As we’re learning more about the IRS giving heightened scrutiny to conservative groups filing for tax-exempt status, we should make one thing clear: If what we’ve heard so far holds up, the people involved should probably get fired, and new safeguards should be put in place to make sure nothing like it happens again. And let it be noted that liberal publications, at least the ones I’ve seen, have all taken that position and have been discussing this story at length.

Now, let’s see if we can understand the context in which this happened. There’s an irony at work here, which is that it may well be that the IRS employees involved were trying to obey the spirit of the law but ended up violating the letter of the law, while for the organizations in question it was the opposite: they were trying to violate the spirit of the law, but probably didn’t violate the letter of the law.

Let’s take the first part, the IRS employees. When a group files for tax-exempt status, the IRS investigates it, asks it some questions, and determines whether it qualifies under section 501(c)(3) or 501(c)(4). The difference between them is that a 501(c)(3) is supposed to be a genuine charity, like your local food bank or Institute for the Study of Foot Fungus, while a 501(c)(4) is still primarily devoted to “social welfare” but is allowed more leeway to engage in some political activities like lobbying and participation in elections, so long as the political activities make up a minority of its time. The biggest practical difference is that donations to (c)(3) groups are tax-deductible, while donations to (c)(4) groups are not.

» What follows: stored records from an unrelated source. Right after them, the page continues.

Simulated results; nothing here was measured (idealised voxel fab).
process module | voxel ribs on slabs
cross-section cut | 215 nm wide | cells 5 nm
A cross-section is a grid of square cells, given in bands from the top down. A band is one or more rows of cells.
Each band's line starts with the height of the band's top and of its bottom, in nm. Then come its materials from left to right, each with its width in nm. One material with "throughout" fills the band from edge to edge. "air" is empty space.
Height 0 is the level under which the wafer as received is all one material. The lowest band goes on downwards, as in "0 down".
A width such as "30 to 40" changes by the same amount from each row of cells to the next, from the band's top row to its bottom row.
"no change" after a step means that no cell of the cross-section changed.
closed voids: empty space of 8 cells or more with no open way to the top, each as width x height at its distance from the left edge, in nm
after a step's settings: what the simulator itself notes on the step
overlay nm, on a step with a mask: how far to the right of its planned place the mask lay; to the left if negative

Once the Supreme Court said in the 2010 Citizens United decision that (c)(4) groups could engage in “express advocacy” (i.e. explicitly saying “Vote for Smith!”), the IRS got flooded with new applications for (c)(4) groups, and its job was to determine if these groups were actually “social-welfare” organizations that also did some politicking on the side, or if they were groups whose main purpose was actually political, in which case, according to the law, they should be denied (c)(4) status. We know very little at this point about what the IRS employees in Cincinnati did and why, but the generous interpretation is that since so many of the applications they were getting in 2010 and 2011 were from Tea Party groups that looked a lot like their sole purpose was to elect Republicans, they looked for some way to handle them all together, so they searched for applications with words like “Tea Party” and “Patriot” in their names and subjected them to extra scrutiny.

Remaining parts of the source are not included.